On Wed, Jul 26, 2023 at 09:10:20AM -0700, Yan Zhai wrote:
On Wed, Jul 26, 2023 at 06:01:00PM +0300, Dan Carpenter wrote:
On Wed, Jul 26, 2023 at 07:14:56AM -0700, Yan Zhai wrote:
On Wed, Jul 26, 2023 at 04:39:08PM +0300, Dan Carpenter wrote:
I'm not positive I understand the code in ip_finish_output2(). I think instead of looking for LWTUNNEL_XMIT_DONE it should instead look for != LWTUNNEL_XMIT_CONTINUE. It's unfortunate that NET_XMIT_DROP and LWTUNNEL_XMIT_CONTINUE are the both 0x1. Why don't we just change that instead?
I considered about changing lwt side logic. But it would bring larger impact since there are multiple types of encaps on this hook, not just bpf redirect. Changing bpf return values is a minimum change on the other hand. In addition, returning value of NET_RX_DROP and NET_XMIT_CN are the same, so if we don't do something in bpf redirect, there is no way to distinguish them later: the former is considered as an error, while "CN" is considered as non-error.
Uh, NET_RX/XMIT_DROP values are 1. NET_XMIT_CN is 2.
I'm not an expert but I think what happens is that we treat NET_XMIT_CN as success so that it takes a while for the resend to happen. Eventually the TCP layer will detect it as a dropped packet.
My eyes slipped lines. CN is 2. But the fact RX return value can be returned on a TX path still makes me feel unclean. Odds are low that we will have new statuses in future, it is a risk. I'd hope to contain these values only inside BPF redirect code as they are the reason why such rx values can show up there. Meanwhile, your argument do make good sense to me that the same problem may occur for other stuff. It is true. In fact, I just re-examined BPF-REROUTE path, it has the exact same issue by directly sending dst_output value back.

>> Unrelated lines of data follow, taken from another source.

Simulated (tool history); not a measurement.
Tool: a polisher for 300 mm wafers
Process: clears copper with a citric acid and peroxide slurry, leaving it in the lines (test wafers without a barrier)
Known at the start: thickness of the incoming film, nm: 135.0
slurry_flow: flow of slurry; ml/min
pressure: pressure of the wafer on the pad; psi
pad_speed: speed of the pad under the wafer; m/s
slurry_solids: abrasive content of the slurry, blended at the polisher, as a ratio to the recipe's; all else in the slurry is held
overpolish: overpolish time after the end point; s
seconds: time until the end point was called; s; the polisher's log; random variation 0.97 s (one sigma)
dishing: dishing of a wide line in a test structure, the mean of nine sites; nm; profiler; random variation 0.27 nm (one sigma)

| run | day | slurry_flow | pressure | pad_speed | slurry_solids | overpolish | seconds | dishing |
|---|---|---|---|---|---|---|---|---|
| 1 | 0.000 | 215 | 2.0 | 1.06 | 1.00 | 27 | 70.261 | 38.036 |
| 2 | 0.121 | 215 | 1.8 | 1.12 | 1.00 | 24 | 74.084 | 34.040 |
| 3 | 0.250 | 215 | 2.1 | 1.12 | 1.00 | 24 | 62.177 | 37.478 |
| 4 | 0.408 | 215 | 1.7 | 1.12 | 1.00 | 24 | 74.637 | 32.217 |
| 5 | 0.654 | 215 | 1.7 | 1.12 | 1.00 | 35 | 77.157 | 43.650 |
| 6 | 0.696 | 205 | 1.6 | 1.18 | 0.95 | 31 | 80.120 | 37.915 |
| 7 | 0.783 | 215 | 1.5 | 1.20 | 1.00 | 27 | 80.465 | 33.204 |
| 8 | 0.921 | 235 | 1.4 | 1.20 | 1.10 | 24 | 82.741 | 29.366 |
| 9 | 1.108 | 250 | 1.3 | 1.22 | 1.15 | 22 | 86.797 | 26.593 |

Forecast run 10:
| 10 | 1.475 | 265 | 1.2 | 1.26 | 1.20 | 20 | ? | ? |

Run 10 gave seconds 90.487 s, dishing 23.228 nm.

So I would propose to do two things:
- still convert BPF redirect ingress code to contain the propagation
of mixed return. Return only TX side value instead, which is also what majority of those local senders are expecting. (I was wrong about positive values returned to sendmsg below btw, they are not).
- change LWTUNNEL_XMIT_CONTINUE and check for this at xmit hook.
Sounds good!
regards, dan carpenter